Mar 27, 2011

The extra mile

Although I seldom use the project he helped create any more, there is a man I think of often with great fondness. I never had the privilege to meet Emilio Benito, the founder of Atril, in person, but I will never forget his 4 am response to a desperate 3 am e-mail for a project I couldn't export and which was due at 8 am the next day. It turned out that the problem wasn't his company's software, really, but corruption in the file supplied by the customer. He fixed the file, re-did the work and sent me a file to deliver. Extra mile? Quite a few of them, actually. And he did similar things for a lot of people. When companies whose software I use do something outstanding and unexpected, Emilio comes unbidden to my mind, and I hope that when he made his untimely departure from the world in the early part of the last decade that he understood how much he had help me and so many others in our efforts to survive and thrive in a business that so many find difficult.

But there are miles, and there are miles. The ones that take me farthest and inspire me to pave a few paths for others where I can are those that I do not expect, and which have a certain confident goodness about them and simply make me want to share the bounty. It comes from customers, or colleagues, friends, family or total strangers, and I can't really say that any of these have a disproportionate share of this, and its opposite is well distributed as well.

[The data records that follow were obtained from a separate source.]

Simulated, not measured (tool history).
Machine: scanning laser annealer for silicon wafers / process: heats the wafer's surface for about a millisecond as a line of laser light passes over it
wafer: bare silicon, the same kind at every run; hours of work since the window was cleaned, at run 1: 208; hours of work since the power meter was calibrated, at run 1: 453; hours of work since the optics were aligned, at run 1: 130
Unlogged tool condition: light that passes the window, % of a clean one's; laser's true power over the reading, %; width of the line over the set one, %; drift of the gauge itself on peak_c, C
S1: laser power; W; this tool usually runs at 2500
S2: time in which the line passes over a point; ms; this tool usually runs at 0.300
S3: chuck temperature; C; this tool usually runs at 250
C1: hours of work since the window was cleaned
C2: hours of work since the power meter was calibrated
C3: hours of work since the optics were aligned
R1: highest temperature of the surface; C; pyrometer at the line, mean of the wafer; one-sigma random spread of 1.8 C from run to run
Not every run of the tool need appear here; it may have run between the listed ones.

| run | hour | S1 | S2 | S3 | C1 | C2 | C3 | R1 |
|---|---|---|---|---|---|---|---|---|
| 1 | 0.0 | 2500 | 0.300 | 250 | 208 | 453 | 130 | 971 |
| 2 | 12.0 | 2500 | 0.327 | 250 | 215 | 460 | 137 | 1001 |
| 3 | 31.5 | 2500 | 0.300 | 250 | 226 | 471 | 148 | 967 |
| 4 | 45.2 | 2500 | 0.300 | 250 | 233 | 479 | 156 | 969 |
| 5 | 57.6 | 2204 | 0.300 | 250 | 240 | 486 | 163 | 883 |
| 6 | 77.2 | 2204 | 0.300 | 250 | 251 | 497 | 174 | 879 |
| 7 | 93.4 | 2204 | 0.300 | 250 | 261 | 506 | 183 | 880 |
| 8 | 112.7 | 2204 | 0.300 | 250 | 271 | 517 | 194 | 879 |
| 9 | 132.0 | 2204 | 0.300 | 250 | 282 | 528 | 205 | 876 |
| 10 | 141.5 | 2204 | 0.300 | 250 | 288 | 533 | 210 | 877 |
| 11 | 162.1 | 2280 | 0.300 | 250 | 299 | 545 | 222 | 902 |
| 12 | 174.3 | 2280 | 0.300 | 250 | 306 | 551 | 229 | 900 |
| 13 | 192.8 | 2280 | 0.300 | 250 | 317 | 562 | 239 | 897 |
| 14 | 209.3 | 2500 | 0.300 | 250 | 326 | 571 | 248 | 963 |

An appreciation of life's serendipitous rewards can cause many a bitter draft to be forgotten quickly or endured with a shrug and a wry grimace. I have long since given up expecting the world to go the way I want or expect it to, except in trivial matters of translation contract negotiation, where I'm a hard-nosed SOB who always gets what he wants, but I have come to understand and enjoy a game in which the cards are always being shuffled, and one can have the pleasure of seeing how a given hand plays in its circumstances.

For me personally, this offers the freedom to do what I want when I want to do it and not give much of a damn what anyone thinks. So I'll go that "extra mile" on a road I choose, not because I really care about the advantages it may bring me, though I can often calculate these with some accuracy if I care to. Life and business do indeed operate according to some basic, recognizable principles in most cases, but these are statistical averages of a sort. Where the individual case will fall in a particular instance is seldom knowable with certainty. There is freedom in that if you can accept it.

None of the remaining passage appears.